Much debate has emerged over the term "4G" and the fact that mobile operators are applying it to their various flavors of high-speed data networks--despite the fact that none of today's technologies is officially 4G.
Sprint Nextel (NYSE:S) and Clearwire (NASDAQ:CLWR) call WiMAX 4G, T-Mobile USA now brags that its HSPA+ network is the largest 4G network in the country, MetroPCS (NYSE:PCS) calls its slower LTE network 4G and Verizon Wireless (NYSE:VZ) will come to market next month using the marketing term "4G LTE." Meanwhile, the International Telecommunication Union recently ratified LTE-Advanced and WiMAX's 802.16m as official 4G standards--not WiMAX, HSPA+ or LTE.

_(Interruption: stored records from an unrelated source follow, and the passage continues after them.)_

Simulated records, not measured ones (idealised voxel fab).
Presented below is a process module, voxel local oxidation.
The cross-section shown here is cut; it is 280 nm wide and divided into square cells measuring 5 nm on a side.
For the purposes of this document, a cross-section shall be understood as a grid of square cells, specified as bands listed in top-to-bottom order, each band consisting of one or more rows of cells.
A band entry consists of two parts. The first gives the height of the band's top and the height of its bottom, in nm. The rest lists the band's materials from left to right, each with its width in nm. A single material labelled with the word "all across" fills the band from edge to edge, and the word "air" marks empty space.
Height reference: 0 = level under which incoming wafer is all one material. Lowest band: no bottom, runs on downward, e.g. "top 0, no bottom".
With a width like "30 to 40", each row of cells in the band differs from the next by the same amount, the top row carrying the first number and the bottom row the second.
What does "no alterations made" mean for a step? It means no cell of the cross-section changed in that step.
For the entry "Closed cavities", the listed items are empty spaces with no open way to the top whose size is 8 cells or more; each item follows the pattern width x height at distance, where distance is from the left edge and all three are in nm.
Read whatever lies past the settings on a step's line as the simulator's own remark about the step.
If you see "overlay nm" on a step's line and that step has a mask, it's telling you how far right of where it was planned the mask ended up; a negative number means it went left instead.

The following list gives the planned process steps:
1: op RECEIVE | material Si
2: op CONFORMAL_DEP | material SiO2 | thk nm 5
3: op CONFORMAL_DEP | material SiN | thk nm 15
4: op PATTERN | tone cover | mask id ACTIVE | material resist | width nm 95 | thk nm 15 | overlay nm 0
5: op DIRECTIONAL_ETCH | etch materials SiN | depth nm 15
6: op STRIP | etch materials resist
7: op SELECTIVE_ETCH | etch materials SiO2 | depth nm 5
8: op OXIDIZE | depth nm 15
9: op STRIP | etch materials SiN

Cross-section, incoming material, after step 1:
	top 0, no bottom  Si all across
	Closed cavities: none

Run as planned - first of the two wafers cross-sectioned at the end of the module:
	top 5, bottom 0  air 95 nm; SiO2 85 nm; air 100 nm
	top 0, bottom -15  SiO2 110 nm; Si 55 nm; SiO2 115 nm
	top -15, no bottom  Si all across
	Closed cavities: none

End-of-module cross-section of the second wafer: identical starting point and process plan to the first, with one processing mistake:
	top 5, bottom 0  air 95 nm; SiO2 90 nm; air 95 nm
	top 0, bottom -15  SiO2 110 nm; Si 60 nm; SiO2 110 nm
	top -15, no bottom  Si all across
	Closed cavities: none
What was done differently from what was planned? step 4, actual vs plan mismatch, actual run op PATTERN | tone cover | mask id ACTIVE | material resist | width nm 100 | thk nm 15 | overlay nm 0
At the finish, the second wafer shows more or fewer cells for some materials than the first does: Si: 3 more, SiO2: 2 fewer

That action, of course, is not stopping operators from using the 4G label, and it has come to the point of no return. Verizon Wireless couldn't very well call its service something else when its competitors are bragging about their 4G advantages. Consumers may not know exactly what 4G is, but they get the idea that it must be a pretty important feature.
At this point there really is no clear marketing delineation as to how one operator's "4G" is better than another's, except for the fact that T-Mobile says its footprint is bigger. Verizon's challenge will be to set apart its 4G experience from those of its competitors. And so far Verizon's marketing message looks complicated.
The graphic on Verizon's LTE webpage that aims to compare its LTE network with HSPA+ offered by AT&T and T-Mobile clearly shows LTE being faster, but that of course is based on certain network principals, such as the amount of spectrum used, which Verizon notes in the fine print.
Verizon also risks over-hyping its technology. As Jeff Belk, managing director of ICT168 Capital, points out in a recent GigaOm article, Verizon may be over-promising through a statement like this on the "What can I do with it?" section of its LTE website: "Stream your favorite director's cut without annoying buffering. Or better yet, download and view full-length HD quality movies. ... Watch live TV in mobile high definition right on your laptop."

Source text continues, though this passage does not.